Geo-Financial Risk in Wake of the ‘Treasury Wars’

Alastair Crooke, Valdai Discussion Club, 11 April 2015

It has been customary to consider the energy business in terms of political risk (governments falling, internal dissent etc.), and in terms of conventional economic risk.  And in the past, the geo-political has been seen as primordial: that is to say that the politics largely determined the financial and the energy conditions: one flowed from the other, as it were.  But is this still appropriate today?  Perhaps we should begin to reassess – for today, increasingly it is the geo-financial that is shaping the geo-political.

In the special circumstances of the post-war era, where the US economy effectively was the only developed economy left standing (dominating 50% of world trade); America was able to shape the Bretton Woods structures – with the dollar paramount as the global reserve currency, and with dominant influence within the IMF and World Bank – to its own agenda.  This allowed America to take to itself global economic governance.

Latterly, in the wake of America’s unhappy experience of decisive military interventions around the world in order to sustain its control of the global order, the US Treasury has been leveraging the dollar’s privileged position in what may be called the ‘Treasury’s wars’: using its neutron (financial) bomb – exclusion from the dollar-based trading and financial system – liberally to pursue political ends.  Today we have geo-financial war waged against Russia, (to a lesser extent China), and Iran, inter alia.  And the same tool has been used more discreetly to unseat heads of European governments too.  In short, Treasury war has trumped info, psy-ops, drone and special ops war as a principal tool to maintain control in a disintegrating global order.

How this introduces a different dimension of risk is that through prompting Russia and China to develop an analogue non-dollar based trading and financial trading system in order to reduce both states’ vulnerability to claims of US dollar jurisdiction, we have embarked on a competition that will affect everyone – but particularly the Middle East. Thus, we see Iran, Turkey and Egypt, (three pillars of the Middle East) – for very differing reasons – shifting in the direction of the non-dollar, Eurasian block.

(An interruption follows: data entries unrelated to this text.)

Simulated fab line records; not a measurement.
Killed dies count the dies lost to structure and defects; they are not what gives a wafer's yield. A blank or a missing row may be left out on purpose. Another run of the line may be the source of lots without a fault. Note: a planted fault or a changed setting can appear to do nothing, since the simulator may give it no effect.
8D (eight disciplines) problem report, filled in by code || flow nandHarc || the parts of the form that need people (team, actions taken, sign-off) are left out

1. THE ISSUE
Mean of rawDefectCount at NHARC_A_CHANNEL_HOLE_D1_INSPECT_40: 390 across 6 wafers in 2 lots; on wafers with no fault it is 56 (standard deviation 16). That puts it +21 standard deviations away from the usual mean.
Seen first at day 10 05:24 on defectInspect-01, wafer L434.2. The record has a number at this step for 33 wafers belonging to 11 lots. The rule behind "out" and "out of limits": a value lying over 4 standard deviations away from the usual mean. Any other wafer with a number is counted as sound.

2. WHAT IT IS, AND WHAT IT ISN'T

Inevitably the flows of energy for the future will be affected by the outcome to this geo-financial ‘war’.  There is no reason to suppose that the template of distinct geo-financial alliances that emerges from this ‘war’ will correspond with the existing (post Cold War) political map.  They are likely to cut across one another.  For example, in the Middle East, there will be winners and losers amongst energy producers: some OPEC states may end up in one financial dispensation, and others in another

What heightens the risks (and unpredictability) of this new form of war, is that it comes at a time when ZIPR (zero interest rate policy) and QE (quantitative easing) have created a huge overhang ($9 trillion) of dollar denominated debt that is highly vulnerable to exchange rate oscillation – but that is precisely what we have today. Oil price ‘war’ has contributed to currency wars: so we have sanctions ‘wars’, operating alongside exchange rate wars, alongside currency wars and energy price ‘wars’ – and all happening at the same time that one of the greatest asset bubbles in history has been inflated by our unprecedented monetary tsunami.

No one knows the outcome to this incendiary mix (traditional economics offers little help), but what is clear is that energy producers and consumers both need to examine risk from a radically different perspective.  One that melds the reality of systemic financial vulnerability with the dynamic of geo-financial war pursued by some parties, whilst other states and regions seek to escape its hegemony by building a non-dollar framework.  Be sure that the map of future pipelines and their direction of flow will largely be determined by this complex war, and that there will be major losers as well as gainers

Alastair Crooke is Director of Conflicts Forum based in Beirut. He was formerly advisor on Middle East issues to Javier Solana, the EU Foreign Policy Chief.